The elegance of a discourse is not its eloquence; it is a part of it; it is neither the harmony nor metre alone; it is clearness, metre, and choice of words, united.
There are languages in Europe in which nothing is more scarce than an elegant expression. Rude terminations, frequent consonants, and auxiliary-verbs grammatically repeated in the same sentence, offend the ears even of the natives themselves.
A discourse may be elegant without being good, elegance being, in reality, only a choice of words; but a discourse cannot be absolutely good without being elegant. Elegance is still more necessary to poetry than eloquence, because it is a part of that harmony so necessary to verse.
An orator may convince and affect even without elegance, purity, or number; a poet cannot really do so without being elegant: it is one of the principal merits of Virgil. Horace is much less elegant in his satires and epistles, so that he is much less of a poet sermoni proprior.

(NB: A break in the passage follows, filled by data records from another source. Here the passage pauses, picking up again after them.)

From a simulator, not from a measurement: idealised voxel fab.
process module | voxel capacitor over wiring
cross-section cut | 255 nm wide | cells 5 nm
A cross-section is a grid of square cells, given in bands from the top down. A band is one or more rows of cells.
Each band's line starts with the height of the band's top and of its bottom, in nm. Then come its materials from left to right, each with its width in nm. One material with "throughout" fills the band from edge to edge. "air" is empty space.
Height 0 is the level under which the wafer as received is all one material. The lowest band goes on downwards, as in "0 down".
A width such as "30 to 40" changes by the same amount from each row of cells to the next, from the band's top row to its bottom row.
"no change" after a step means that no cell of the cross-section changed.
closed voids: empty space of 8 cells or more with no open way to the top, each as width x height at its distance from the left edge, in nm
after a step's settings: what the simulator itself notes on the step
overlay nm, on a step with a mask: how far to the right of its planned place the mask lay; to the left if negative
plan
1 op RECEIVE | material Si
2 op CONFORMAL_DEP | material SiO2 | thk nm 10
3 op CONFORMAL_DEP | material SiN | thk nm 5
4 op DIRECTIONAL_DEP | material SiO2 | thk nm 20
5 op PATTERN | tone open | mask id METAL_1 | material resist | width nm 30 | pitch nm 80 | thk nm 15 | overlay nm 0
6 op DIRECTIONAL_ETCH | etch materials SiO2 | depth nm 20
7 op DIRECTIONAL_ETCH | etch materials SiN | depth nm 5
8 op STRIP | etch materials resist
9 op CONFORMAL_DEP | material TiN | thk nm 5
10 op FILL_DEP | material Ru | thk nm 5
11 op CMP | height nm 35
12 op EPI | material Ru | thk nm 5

The great point in poetry and the oratorical art is that the elegance should never appear forced; and the poet in that, as in other things, has greater difficulties than the orator, for harmony being the base of his art, he must not permit a succession of harsh syllables. He must even sometimes sacrifice a little of the thought to elegance of expression, which is a constraint that the orator never experiences.
It should be remarked that if elegance always appears easy, all that is easy and natural is not, however, elegant.
It is seldom said of a comedy that it is elegantly written. The simplicity and rapidity of a familiar dialogue exclude this merit, so proper to all other poetry. Elegance would seem inconsistent with the comic. A thing elegantly said would not be laughed at, though most of the verses of Molière's "Amphitryon," with the exception of those of mere pleasantry, are elegantly written. The mixture of gods and men in this piece, so unique in its kind, and the irregular verses, forming a number of madrigals, are perhaps the cause.
A madrigal requires to be more elegant than an epigram, because the madrigal bears somewhat the nature of the ode, and the epigram belongs to the comic. The one is made to express a delicate sentiment, and the other a ludicrous one.
Elegance should not be attended to in the sublime: it would weaken it. If we read of the elegance of the Jupiter Olympus of Phidias, it would be a satire. The elegance of the "Venus of Praxiteles" may be properly alluded to.